The Metadata were collected from the information available from the DOI and imports from the different web libraries.

# 04 First filter ##############################################################
load("./export/pre_process/Filtered_references.RData")

# 04.1 Import the metadata (Exported from the RIS file in Zotero in CSV format) 
Metadata <- read_delim("./data/Metadata.csv", delim =";", na = "NA") #File not included in the data set
Metadata$File.Attachments[Metadata$File.Attachments == ""] <-NA
Metadata <- Metadata %>% drop_na(File.Attachments) #Remove the ones without Pdfs

You need to verify that your FileAttachments columns is well written only with the file name without anything else

# 04.2 Filter only Articles from scientific journals ============================
Metadata <- subset(Metadata, Metadata$Item.Type == "journalArticle") #Select only journal articles
final_data <- subset(final_data, final_data$Id %in% Metadata$File.Attachments)#Select in the data set journal articles

write_delim(Metadata, "./export/pre_process/Metadata_clean.csv", delim = ";")

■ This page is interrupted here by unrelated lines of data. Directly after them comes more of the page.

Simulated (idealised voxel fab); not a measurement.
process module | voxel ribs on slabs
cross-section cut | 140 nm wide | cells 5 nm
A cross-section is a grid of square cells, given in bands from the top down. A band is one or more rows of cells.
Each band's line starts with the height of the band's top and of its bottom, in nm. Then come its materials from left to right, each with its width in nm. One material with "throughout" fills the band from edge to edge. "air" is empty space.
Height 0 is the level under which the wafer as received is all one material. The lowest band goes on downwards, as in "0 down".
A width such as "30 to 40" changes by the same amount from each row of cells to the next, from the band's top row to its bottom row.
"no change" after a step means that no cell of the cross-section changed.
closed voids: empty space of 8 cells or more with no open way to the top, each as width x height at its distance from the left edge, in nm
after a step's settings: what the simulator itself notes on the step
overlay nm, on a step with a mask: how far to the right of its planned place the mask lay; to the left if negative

# 04.3 Function for filtering the data =========================================
filter_func <- function(x, z){
  
  list_archeo <- c("archaeology", "archeology", "archaeological", "archeological") #List of archaeological words related
  list_ML <- c("machine learning", "ml", "deep learning", "artificial intelligence") #List of ML words related
  
  #Filter for the archaeological words
  x$check <- grepl(list_archeo[1], z)
  x$number <- ifelse(x$check == TRUE, x$number <- 1 , x$number <- 0)
  x$archeo_value <- x$number
  
  x$check <- grepl(list_archeo[2], z)
  x$number <- ifelse(x$check == TRUE, x$number <- 1 , x$number <- 0)
  x$archeo_value <- x$archeo_value + x$number
  
  x$check <- grepl(list_archeo[3], z)
  x$number <- ifelse(x$check == TRUE, x$number <- 1 , x$number <- 0)
  x$archeo_value <- x$archeo_value + x$number
  
  x$check <- grepl(list_archeo[4], z)
  x$number <- ifelse(x$check == TRUE, x$number <- 1 , x$number <- 0)
  x$archeo_value <- x$archeo_value + x$number

  
  #Filter for the machine learning words
  x$check <- grepl(list_ML[1], z)
  x$number <- ifelse(x$check == TRUE, x$number <- 1 , x$number <- 0)
  x$ML_value <- x$number
  
  x$check <- grepl(list_ML[2], z)
  x$number <- ifelse(x$check == TRUE, x$number <- 1 , x$number <- 0)
  x$ML_value <- x$ML_value + x$number
  
  x$check <- grepl(list_ML[3], z)
  x$number <- ifelse(x$check == TRUE, x$number <- 1 , x$number <- 0)
  x$ML_value <- x$ML_value + x$number
  
  x$check <- grepl(list_ML[4], z)
  x$number <- ifelse(x$check == TRUE, x$number <- 1 , x$number <- 0)
  x$ML_value <- x$ML_value + x$number

  x$filtered <- ifelse(x$archeo_value > 0 & x$ML_value > 0, x$filtered <- 1, x$filtered <- 0)  

  return(x)
}

# 04.4 Apply the filtering to the articles without references part =============
first_filtered_data <- filter_func(final_data, final_data$Removed_ref)

# 04.5 Subset the different results ============================================
# Subset the article without archeo keywords
no_archeo <- subset(first_filtered_data, first_filtered_data$archeo_value == 0)

# Subset the article without ML keywords
no_ML <- subset(first_filtered_data, first_filtered_data$ML_value == 0)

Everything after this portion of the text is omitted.